Posted by Denise on March 8, 2011

new england clam chowder

This clam chowder is nicely warming on cool days.


Since we were raised in the Midwest, a totally land-locked area of the United States, I always viewed anything with saltwater shellfish as exotic and a little scary to cook with since it tends to be expensive and I wasn’t sure what to do with it. I was intrigued with the idea of being able to make a really good clam chowder. I discovered that I preferred the creamy New England clam chowder over the tomato-based Manhattan clam chowder. My husband, Glenn, likes either kind.

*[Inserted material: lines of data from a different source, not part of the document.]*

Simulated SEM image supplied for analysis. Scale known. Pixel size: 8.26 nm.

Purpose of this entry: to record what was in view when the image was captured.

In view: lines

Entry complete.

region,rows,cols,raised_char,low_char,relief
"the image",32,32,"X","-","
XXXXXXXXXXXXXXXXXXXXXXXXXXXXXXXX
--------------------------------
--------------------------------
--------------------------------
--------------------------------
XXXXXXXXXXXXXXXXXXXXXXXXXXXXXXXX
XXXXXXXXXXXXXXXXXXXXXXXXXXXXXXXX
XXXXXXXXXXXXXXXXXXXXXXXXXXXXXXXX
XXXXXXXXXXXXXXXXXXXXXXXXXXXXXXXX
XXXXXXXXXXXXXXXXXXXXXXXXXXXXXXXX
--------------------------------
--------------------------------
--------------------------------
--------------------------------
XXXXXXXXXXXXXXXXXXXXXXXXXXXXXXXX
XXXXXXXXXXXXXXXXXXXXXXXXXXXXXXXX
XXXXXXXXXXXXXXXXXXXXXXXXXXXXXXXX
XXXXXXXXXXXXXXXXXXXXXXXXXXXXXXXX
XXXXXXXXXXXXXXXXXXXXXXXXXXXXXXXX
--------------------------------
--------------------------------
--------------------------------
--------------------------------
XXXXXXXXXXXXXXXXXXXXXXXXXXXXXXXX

We ordered New England clam chowder at quite a few restaurants over the years and found that sometimes we liked it and sometimes it wasn’t very good. We liked the New England clam chowder at Red Lobster, the seafood restaurant chain, so I set out to try to duplicate it so we could have it at home for a fraction of the price of purchasing it from the restaurant. After many attempts where we tweaked it a little each time, we have arrived at a recipe that we think tastes very close to Red Lobster’s, but better yet, is one that we really love.

We discovered that if we purchase the cans of chopped clams instead of using fresh clams, most of the work is already done and it is really affordable! Not only that, but one of the nice things about this chowder is that if you have guests pop in right before dinner, you can add a little more cream or milk to it, adjust the spicing, and everyone eats! Make it an hour before you plan to eat or make it the day before and heat it when you are ready. It’s great either way.

Do not let it boil or the dairy products may separate. 



New England Clam Chowder

4 servings




new england clam chowder ingredients 

Oops! I forgot to include the bacon and cans of clams. Please pretend they are in the photo.





2      15 oz. cans of chopped clams

2       strips of bacon

1/2    medium onion, finely chopped

2       medium potatoes, diced

2       cups half and half cream

3       cups milk, whole or 1% if desired

2       Tablespoons butter or margarine

2       Tablespoons all-purpose flour

2       bay leaves

         Salt and pepper to taste




1.    Cook the bacon over medium heat in a pan large enough to accommodate all of the rest of the chowder ingredients. When slightly crispy, remove the bacon from the pan and set on paper towels to absorb some of the oil. When cooled, crumble or chop into fine pieces.

cooking bacon for clam chowder


2.    In the same pan, drain off bacon grease, but leave the brown bits on the bottom of the pan. Add butter and onion to the pan and sauté until the onions are translucent. Add flour to the onions and, stirring constantly, cook for 2 or 3 minutes.

cutting onions for new england clam chowder


3.   Add the potatoes and juice from the cans of clams. Simmer for 10 minutes, then add clams and simmer until the potatoes are tender, approximately 10 more minutes.

cutting potatoes for new england clam chowder


4.      Add milk, half and half, and bay leaves. Salt and pepper to taste. Let chowder simmer on low heat for at least a half hour or several hours, until everyone is ready to eat. Do not allow the chowder to boil.